The British have a curious relationship with our seaside towns. When the sun shines we love to let down what remains of our hair, enjoy the feel of sand between our toes, even roll up our trousers and venture a paddle in the icy waters with a knotted handkerchief on our heads; we love the sea air, the ice creams and rock, strolling on the prom or the pier, singing “Oh I do like to be beside the seaside” and much more besides – or we did before we discovered abroad.
While visitors may be well down on the heyday, English seaside towns never lost their attraction. They may have been subtly spruced up over the years yet retain an air of faded grandeur, the sort of quaintness we drive many miles to experience when the sun comes out. You can still do Blackpool for the illuminations, the Pleasure Beach and the amusement arcades and so on, but the real deal comes in places like Southwold and Broadstairs.
Despite its name, the latter’s stairs are not especially broad, but it does major in charm. On a recent weekend visit to Thanet I was much taken with the old fashioned shop displays and banners, the genteel splendour of the place, the fine beach and, as it turns out, a small restaurant by the name of Samworth and Mee.
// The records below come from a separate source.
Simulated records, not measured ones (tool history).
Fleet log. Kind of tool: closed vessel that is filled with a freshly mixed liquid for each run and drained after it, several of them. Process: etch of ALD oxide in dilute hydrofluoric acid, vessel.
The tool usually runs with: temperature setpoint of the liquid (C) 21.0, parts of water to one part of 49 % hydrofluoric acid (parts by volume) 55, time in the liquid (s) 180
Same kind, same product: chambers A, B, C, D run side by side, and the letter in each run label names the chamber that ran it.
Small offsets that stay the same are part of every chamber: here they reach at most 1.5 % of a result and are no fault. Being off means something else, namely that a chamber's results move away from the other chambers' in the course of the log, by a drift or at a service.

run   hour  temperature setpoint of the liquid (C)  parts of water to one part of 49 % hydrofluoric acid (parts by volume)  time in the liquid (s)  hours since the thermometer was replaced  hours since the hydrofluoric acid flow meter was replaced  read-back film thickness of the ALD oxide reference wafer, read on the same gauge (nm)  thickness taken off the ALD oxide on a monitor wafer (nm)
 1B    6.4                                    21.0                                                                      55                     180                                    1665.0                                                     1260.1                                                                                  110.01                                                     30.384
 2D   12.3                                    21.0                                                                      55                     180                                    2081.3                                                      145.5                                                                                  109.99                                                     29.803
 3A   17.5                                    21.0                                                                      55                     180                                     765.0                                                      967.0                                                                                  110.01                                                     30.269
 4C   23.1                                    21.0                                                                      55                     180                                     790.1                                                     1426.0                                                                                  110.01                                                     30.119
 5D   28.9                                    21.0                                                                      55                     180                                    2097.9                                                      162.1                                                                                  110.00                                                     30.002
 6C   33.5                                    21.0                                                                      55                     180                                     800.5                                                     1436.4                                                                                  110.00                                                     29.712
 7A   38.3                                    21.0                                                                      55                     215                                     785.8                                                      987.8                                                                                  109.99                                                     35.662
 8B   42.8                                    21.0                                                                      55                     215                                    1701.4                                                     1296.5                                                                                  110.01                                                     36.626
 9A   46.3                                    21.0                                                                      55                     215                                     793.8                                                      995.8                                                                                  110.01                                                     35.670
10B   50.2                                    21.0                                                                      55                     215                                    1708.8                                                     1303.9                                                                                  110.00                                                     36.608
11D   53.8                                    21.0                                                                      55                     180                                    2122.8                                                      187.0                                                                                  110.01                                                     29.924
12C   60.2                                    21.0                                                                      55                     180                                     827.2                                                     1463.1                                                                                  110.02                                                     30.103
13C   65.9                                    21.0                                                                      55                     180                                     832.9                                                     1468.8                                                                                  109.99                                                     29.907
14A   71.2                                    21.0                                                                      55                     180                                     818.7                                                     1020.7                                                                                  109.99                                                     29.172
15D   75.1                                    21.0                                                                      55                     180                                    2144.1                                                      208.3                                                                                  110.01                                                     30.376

Tell the truth, this was the second cafe I came across as I walked from the car park at half-9ish on a warm, sunny morning. The first proudly proclaimed itself to have the best breakfast in Broadstairs – but had a waiting time for food of 35-40 minutes and the only available table was hunched in a corner. A little further along the street, S&M appeared to have plenty of capacity, was clean, smart, cash only, self-evidently family run (parents behind the scenes, daughter waiting on the tables with charm) and the perfect image of a seaside cafe – far removed from . What’s not to like? I thought.
The immediate problem was however nothing to do with the breakfast. S&M is open all day in the best brasserie traditions, sells fine seafood and wines, and keeps an attractive menu plus daily specials, and is justifiably proud of its Trip Advisor no 1 rating in Broadstairs (putting it above the place claiming the best breakfast?) With the best will in the world I could not stay for every course, so this will inevitably be a restricted review, until I have such time to try some of the mouth-watering lobster, crab and/or scallop dishes. Oh yes, and sample live music there too. This is just too perfect to miss!
Not that breakfast is a such a hardship – it’s called the best meal of the day in England with some justification, though often fails to deliver what should be simple and tasty fare. This breakfast menu was clear and to the point. You could make your own customised selection but the two essential choices were a Full English or a stack of pancakes with maple syrup and crispy bacon (Full Canadian?)
I went for the former, priced at £7.50 but notable both for quality and quantity. This may be a bold statement but I would rate it as better value than a standard breakfast plate for a fiver at a London cafe, by virtue of the fact that everything was made fresh, was chosen and cooked with care, did not come from a can and was just the ticket for a hungry diner: fine back bacon, butcher’s sausage, black pudding, mushrooms, griddled tomato, two fried eggs, sunny side up, toast and butter. Add a decent coffee made from S&M’s own roasted beans and you have one happy diner.
To demonstrate the standards applied at S&M, take one example: you can sometimes find properly sautéed mushrooms in a B&B but it’s too much of a faff for most cafes. These were perfect specimens: cooked through and coloured on the flat top griddle, seasoned and served, moist but not leaching juices, they looked truly appetising and tasted of…. mushrooms. If you think I’m stating the bleeding obvious, remember this next time you sample mushrooms – rarely are they treated with the respect and care they deserve and often turn up on the plate soggy and tasting of precisely nothing.
Whether the service keeps up its smile when the place is packed to the rafters has not been tested, but to my mind this is exactly the sort of restaurant we should be lauding, one that focuses on doing simple things well and without pretension. You don’t need anything else, other than the best ingredients you can lay your hands on, which in Kent (erstwhile “garden of England” and with a prime coastline and several key ports) is ideally placed to offer up great grub. There might be no excuse for serving underwhelming food under these circumstances, yet it takes a practiced hand to run somewhere this good, and to get the component parts singing and dancing on the plate.
What a joy and pleasure to review Samworth and Mee, long may they flourish!